Saturday, February 6, 2021

Sweet Memories of Eddie’s Sweet Shop as Witt’s Confectionery & Ice Cream

 By Michael Perlman

Eddie's Sweet Shop, January 2021, Photo by Michael Perlman

Forest Hills is known for tennis, music, and of course ice cream! Eddie’s Sweet Shop at 105-29 Metropolitan Avenue holds the record for the most intact and what is likely the longest continuously operating ice cream parlor citywide.

In July 1979, artist Randy Jones sketched “The Great Ice Cream Safari” comic strip for The New York Times, which featured an elephant touring ice cream parlors, an endangered species. Eddie’s Sweet Shop was saved for last, where a patron on a swivel stool said, “This antique parlor would make a fine trophy in the Smithsonian!”

That vision continues today as patrons encounter vintage signs with Coca-Cola insignias and thematically decorated windows with stained-glass reading “Candy” and “Ice Cream.” Around 20 homemade flavors are prepared on the premises along with fresh whipped cream. Original flavors include rum raisin, butter pecan, and tutti frutti.

Patrons can sit on the same cast-iron swivel stools their great-grandparents sat on and enjoy a sundae or a float at the mahogany and marble counter facing stenciled built-ins and one of the first electric Frigidaire freezers. The authentic ambiance also features a honeycomb pattern mosaic floor, a tin ceiling with rose stamped molding, leaded glass windows with a sunburst and tulip motif, and tapestry appointed woodwork topped off by a wall clock by the pioneer Seth Thomas Clock Company.

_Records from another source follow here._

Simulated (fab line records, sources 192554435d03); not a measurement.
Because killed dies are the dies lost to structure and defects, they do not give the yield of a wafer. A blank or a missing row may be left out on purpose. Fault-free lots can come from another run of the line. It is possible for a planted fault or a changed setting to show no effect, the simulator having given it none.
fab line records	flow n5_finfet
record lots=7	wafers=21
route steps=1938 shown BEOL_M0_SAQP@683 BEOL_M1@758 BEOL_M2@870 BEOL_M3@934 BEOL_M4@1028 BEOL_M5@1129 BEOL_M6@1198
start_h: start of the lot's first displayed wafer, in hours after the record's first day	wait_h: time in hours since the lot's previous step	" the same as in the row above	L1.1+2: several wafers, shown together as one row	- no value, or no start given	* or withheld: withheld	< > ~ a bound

In 1925, a 2-story brick building with a corner entranceway was filed and Seelig & Finkelstein drafted blueprints. One of the earliest owners was reportedly Mr. Krohn, followed by Schaefer. Around the mid-1940s, the shop was renamed Witt’s Ice Cream & Confectionery after owner William Witt, a German immigrant. When Witt retired, he sold the shop to the Citrano family in 1968, and it became a success ever since. Giuseppe and his son Vito Citrano and wife Angelina are cherished Forest Hills personalities. Three generations worked alongside one another until Vito’s grandpa, also Vito, passed away in 1995.

Three generations of the Citrano family in the footsteps of the Witts, 2014 photo by Michael Perlman 

Much of the shop’s history prior to 1968 is undocumented, but is being rediscovered thanks to the memories of patrons. Owner William Witt and his wife Elsie, who were often addressed as Mr. and Mrs. Witt, as well as their daughter with the same name, would also be proud.

Michael Dillon lived around the corner on Nansen Street since 1953, and after playing ball in the street with his friends, Witt’s was the go-to place. He said, “In the mid-60s while working at Associated Food Stores on Metropolitan Avenue, I was fortunate to deliver sugar and get a glimpse of all the wonderful ice cream making machines. The Witts were always such kind and lovely people, who always reminded me of the ideal grandma and grandpa.”

“My father, Joseph proposed to my mother, Clara at Witt’s. It was a fine treat for our parents to take my sisters and I on a walk there in the summer, and we always sat in ‘Mom and Dad’s booth,’ which was the first towards the back,” said Joe Burchill, who lived on Greenway Terrace followed by Burns Street. He reminisced, “I tried my first ice cream soda and my first sundae there. All of their ice cream was so creamy and the taste was very real. My absolute favorite was coffee.” He was also tempted by the candy display across from the soda fountain. “There were so many, it was hard to choose, but root beer barrels were a favorite.” He also remembered unique Panasonic radio ads photographed there. “They were promoting their unusually shaped and brightly colored line. There was a spherical radio and the ‘Toot-a-Loop’ that you could put on your wrist and untwist, so it could stand up on its own.”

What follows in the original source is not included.